News from Jan. 24, 2022

There are times in traffic situations when cyclists are difficult to detect even for the most advanced vehicle sensors - for example, when they are obscured for a few seconds by a stopping bus. In the project Reallabor Hamburg Fraunhofer FOKUS used its Eclipse MOSAIC simulation framework to demonstrate that uninterrupted object detection can be achieved by fusing LIDAR data from multiple automated cars, thus providing even better protection for particularly vulnerable road users in the future.

In contrast to people in cars, buses or trucks, people traveling by bike, on foot or e-scooters are less protected in the event of a collision. For this reason, Fraunhofer FOKUS has been working over the past 1.5 years with industry partners in the project Reallabor Hamburg to develop and evaluate technologies and applications for better digital integration and thus for better protection of the so-called “Vulnerable Road Users” (VRU).
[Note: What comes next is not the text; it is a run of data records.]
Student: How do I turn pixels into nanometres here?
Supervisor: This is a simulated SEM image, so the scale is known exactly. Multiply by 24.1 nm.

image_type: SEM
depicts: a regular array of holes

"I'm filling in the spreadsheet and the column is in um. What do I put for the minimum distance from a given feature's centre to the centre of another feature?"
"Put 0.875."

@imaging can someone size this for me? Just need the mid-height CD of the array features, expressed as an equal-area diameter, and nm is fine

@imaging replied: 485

Automated cars are already able to precisely locate themselves and other automated vehicles thanks to their various sensors, but of all on the street VRU are left out in the cold. Therefore, one focus of the FOKUS research team was developing a highly accurate localization of VRUs. GPS data from the VRU's smartphones was used for this purpose, which is compared with digital maps. The data is stored and analyzed in a local cloud – Mobile Edge Cloud, or MEC for short. This location-as-a-service (LaaS) can be integrated into collision warning apps, for example, to improve their reliability.

The team also demonstrated in a simulation that fusion of LIDAR data from neighboring cars traveling within approximately 100 m avoids blind spots in the object perception of these vehicles, ensuring that VRUs are detected in traffic without interruptions. As with LaaS, the fusion is also performed in the MEC.

For this purpose, the researchers from the Smart Mobility business unit simulated a potentially dangerous traffic situation at Sievekingplatz near the Hamburg Trade Fair with three highly automated cars, a bus that is currently stopping at a station, a bike path that runs right past the bus stop, and a person riding a bike. For this, they coupled simulators with their open-source simulation framework Eclipse MOSAIC for the road users, the communication, and the application, in this case the LIDAR data fusion in the MEC. The detailed vehicle simulator Phabmacs developed by FOKUS was integrated for the movements of the road users and the LIDAR sensor technology.

The simulation was choreographed in such a way that one of the three vehicles cannot perceive the person on the bicycle for two seconds, even in the safety-relevant close range, because the person is obscured by the bus. During the simulation, each vehicle's regularly recorded LIDAR point clouds were communicated to the MEC server for processing. This improved subsequent object detection so that all three vehicles were able to perceive the person on the bicycle at all times. Typically, automated cars use only their own sensor data for object detection. The simulation showed that an optimal result is achieved when the LIDAR data is integrated prior, rather than fusing the bounding boxes that indicate object detection later. The team also found improved perception is even obtained when the most accurate detection of a cyclist from one car is shared between cars in the vicinity.

In addition to the blind spot assistant, drivers could thus be warned of obscured VRU in the future and accidents avoided.

The Reallabor Hamburg project was completed at the end of 2021 after 1.5 years. It was funded by the German Federal Ministry of Transport and Digital Infrastructure (BMVI) with around 20.5 million euros. A total of 11 subprojects demonstrated which digital mobility solutions can prove themselves under actual conditions and offer people real added value.